Fastor is a smart stack-based high performance tensor (multi-dimensional array) library written in modern C++ [C++11/14/17] with powerful in-built tensor algebraic functionalities (tensor contraction, permutation, reductions, special tensor groups etc). Designed as a generic multi-dimensional tensor algebra library, Fastor also incorporates domain specific features for tensor contraction algorithms typically arising in classical mechanics, in particular, in finite element analysis. There are multiple paradigms that Fastor exploits:
- Operation minimisation/Low FLOP/Complexity reducing Algorithms: Fastor relies on an extremely smart and domain-aware Expression Template (ET) engine that can not only perform lazy evaluations and operator chaining but can also perform sophisticated mathematical transformation or compile time graph optimisation or both to reduce the complexity of evaluation of expressions by orders of magnitude. Some of these functionalities are non-existent in other available C++ ET linear algebra libraries.

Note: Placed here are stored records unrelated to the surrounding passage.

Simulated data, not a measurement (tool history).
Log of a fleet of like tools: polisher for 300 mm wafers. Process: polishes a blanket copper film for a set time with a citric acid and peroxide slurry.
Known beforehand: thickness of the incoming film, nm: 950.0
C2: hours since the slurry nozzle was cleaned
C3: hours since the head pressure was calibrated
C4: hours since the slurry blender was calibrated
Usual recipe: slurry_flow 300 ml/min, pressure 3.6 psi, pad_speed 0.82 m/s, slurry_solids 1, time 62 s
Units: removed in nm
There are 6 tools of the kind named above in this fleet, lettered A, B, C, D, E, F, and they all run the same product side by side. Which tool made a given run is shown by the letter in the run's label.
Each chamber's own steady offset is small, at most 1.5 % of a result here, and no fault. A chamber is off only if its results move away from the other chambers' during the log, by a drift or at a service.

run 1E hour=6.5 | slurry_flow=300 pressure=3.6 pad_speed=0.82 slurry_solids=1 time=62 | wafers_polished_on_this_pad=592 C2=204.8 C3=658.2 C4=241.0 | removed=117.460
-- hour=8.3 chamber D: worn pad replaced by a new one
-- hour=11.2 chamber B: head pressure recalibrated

- SIMD/Data parallelism/Stream computing Fastor utilises explicit SIMD (SSE/SSE2/SSE3/SSE4/AVX/AVX2/AVX512/FMA) instructions
- Zero overhead tensor algebraic functions statically dispatched bespoke kernels for a variety of tensor products using a priori knowledge of tensors either through template specialisation or advanced topological studies or both
Fastor provides a high level interface for tensor algebra. As a first example consider the following
Tensor<double> scalar; // A scalar
Tensor<double,6> vector6; // A vector
Tensor<double,4,5> matrix; // A second order tensor
Tensor<double,3,3,3> tensor_3; // A third order tensor with dimension 3x3x3
tensor_3.arange(0); // fill tensor with sequentially ascending numbers
print(tensor_3); // print out the tensor
tensor_3(0,2,1); // index a tensor
tensor_3(all,last,seq(0,2)); // slice a tensor
tensor_3.rank(); // get rank of tensor, 3 in this case
Tensor<float,2,2,2,2,1,2,2,4,3,2,3,3,6> tensor_13; // A 13th order tensor
will output the following
[0,:,:]
⎡ 0, 1, 2 ⎤
⎢ 3, 4, 5 ⎥
⎣ 6, 7, 8 ⎦
[1,:,:]
⎡ 9, 10, 11 ⎤
⎢ 12, 13, 14 ⎥
⎣ 15, 16, 17 ⎦
[2,:,:]
⎡ 18, 19, 20 ⎤
⎢ 21, 22, 23 ⎥
⎣ 24, 25, 26 ⎦
Einstein summation as well as summing over multiple (i.e. more than two) indices are supported. As a complete example, for instance, consider
#include <Fastor.h>
using namespace Fastor;
enum {I,J,K,L,M,N};
int main() {
// An example of Einstein summation
Tensor<double,2,3,5> A; Tensor<double,3,5,2,4> B;
// fill A and B
A.random(); B.random();
auto C = einsum<Index<I,J,K>,Index<J,L,M,N>>(A,B);
// An example of summing over three indices
Tensor<double,5,5,5> D; D.random();
auto E = reduction(D);
// An example of tensor permutation
Tensor<float,3,4,5,2> F; F.random();
auto G = permutation<Index<J,K,I,L>>(F);
// Output the results
print("Our big tensors:",C,E,G);
return 0;
}
You can compile and run this by providing the following (or equivalent) flags to your compiler -std=c++14 -O3 -march=native -DNDEBUG
.
Fastor introduces powerful tensor views which make tensor indexing, slicing and broadcating look and feel native to scientific programmers. Consider the following examples
Tensor<double,4,3,10> A, B;
A.random(); B.random();
Tensor<double,2,2,5> C; Tensor<double,4,3,1> D;
// Dynamic views -> seq(first,last,step)
C = A(seq(0,2),seq(0,2),seq(0,last,2)); // C = A[0:2,0:2,0::2]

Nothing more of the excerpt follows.